Create nodes to load image data into the compositor.
Create nodes to blend or modify the image data.
Set the render flag of the node you want to provide the final output of your compositing network.
How to configure the compositor
There are two kinds of compositing options in Houdini: global
preferences and defaults which affect all compositing you do in Houdini,
and project settings which affect a particular
Choose Edit ▸ Preferences ▸ Compositing to open the compositing preferences.
The preferences let you control memory usage, efficiency, interface, and color behavior in the compositor.
Choose Edit ▸ Compositing Settings to open the Composite Project Settings window.
The settings in this window control the defaults for various COP options in this scene file. Changing a project setting can affect existing nodes that use that setting.
Types of compositing operators
Most COPs belong to one of six groups. Each group has common parameters and a consistent way of behaving.
Create new images and generally create new planes.
Generators create new planes. They all have the same parameters for specifying the image and sequence information. Generators define the following information:
If a generator has an input, it can either add a plane to the sequence (“inline generation”) or affect an existing plane using a simple operation (“quick composite”).
Planes are generated “inline” when a generator adds a plane to an existing sequence. A generated plane can have its own data type and composition, it is not restricted to the input types.
A generator performing a “quick composite” generates the plane and uses a simple operation to combine the input plane (I) with the generated plane (G). The simple operations are Add, Subtract, Multiply, Minimum (Min), Maximum (Max), and Average. This is useful for creating masks or slates, or adding noise to images.
These techniques have the following advantages:
The frame range, resolution, interlace options and extend conditions are inherited from the input. This makes matching the resolution and frame range of another sequence much easier; if these are changed in the input, they automatically update.
The number of nodes needed is reduced; no merge or composite node is needed. This also boosts performance and memory efficiency.

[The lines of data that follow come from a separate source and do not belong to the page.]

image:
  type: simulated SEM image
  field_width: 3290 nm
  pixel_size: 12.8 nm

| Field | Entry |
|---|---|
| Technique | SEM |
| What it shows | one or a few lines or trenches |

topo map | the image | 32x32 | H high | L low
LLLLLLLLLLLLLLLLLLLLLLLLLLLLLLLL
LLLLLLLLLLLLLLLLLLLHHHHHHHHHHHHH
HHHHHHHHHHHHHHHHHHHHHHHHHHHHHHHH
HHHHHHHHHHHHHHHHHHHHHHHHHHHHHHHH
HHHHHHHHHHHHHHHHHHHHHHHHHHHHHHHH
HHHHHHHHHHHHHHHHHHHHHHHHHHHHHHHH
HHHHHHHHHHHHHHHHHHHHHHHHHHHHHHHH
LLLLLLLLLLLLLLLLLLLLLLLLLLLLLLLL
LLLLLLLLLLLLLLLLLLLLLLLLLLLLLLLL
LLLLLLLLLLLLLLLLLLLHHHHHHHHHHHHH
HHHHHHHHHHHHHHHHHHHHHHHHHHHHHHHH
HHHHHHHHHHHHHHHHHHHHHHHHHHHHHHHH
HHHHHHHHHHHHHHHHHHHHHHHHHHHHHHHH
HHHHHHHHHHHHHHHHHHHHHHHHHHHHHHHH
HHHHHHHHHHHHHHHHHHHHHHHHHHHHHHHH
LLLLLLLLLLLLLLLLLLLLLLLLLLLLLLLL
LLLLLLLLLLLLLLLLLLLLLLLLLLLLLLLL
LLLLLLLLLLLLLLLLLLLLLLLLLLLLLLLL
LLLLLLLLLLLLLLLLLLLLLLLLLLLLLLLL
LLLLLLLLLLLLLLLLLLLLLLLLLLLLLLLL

Inline Generation or Quick Composite mode overrides most of the operator’s Image and Sequence parameters. Use the “Add Plane” parameter on the Image tab to specify the plane to create or modify, and the operations to perform. If the plane specified does not exist, or the operation is set to Rename or Replace, the generator creates a new plane.
Filter operations which may be applied to only specified planes, channels or frames. Certain operations cannot be scoped, such as a Scale or Crop COP (which changes the resolution).
This family of operators allows an operation to be applied to selected planes and frames. By default, all planes and frames are selected.
Planes and channels that are not scoped are passed through as if the node was bypassed.
You specify scoping with a space-separated list of planes. You can specify specific channels with a dot followed by the channel name. YOu can also use wildcards. For example:
Color and Alpha are scoped.
All Planes are scoped.
The red channel of color is scoped.
Scoped filters also have options for scoping frames:
All frames are scoped.
All the frames within the frame range specified are scoped, with optional drop-off regions at each end of the range.
All the frames outside the frame range specified are scoped, with optional drop-off regions at each end of the range.
Only the even or odd frames are scoped.
All of the frames in the custom list are scoped.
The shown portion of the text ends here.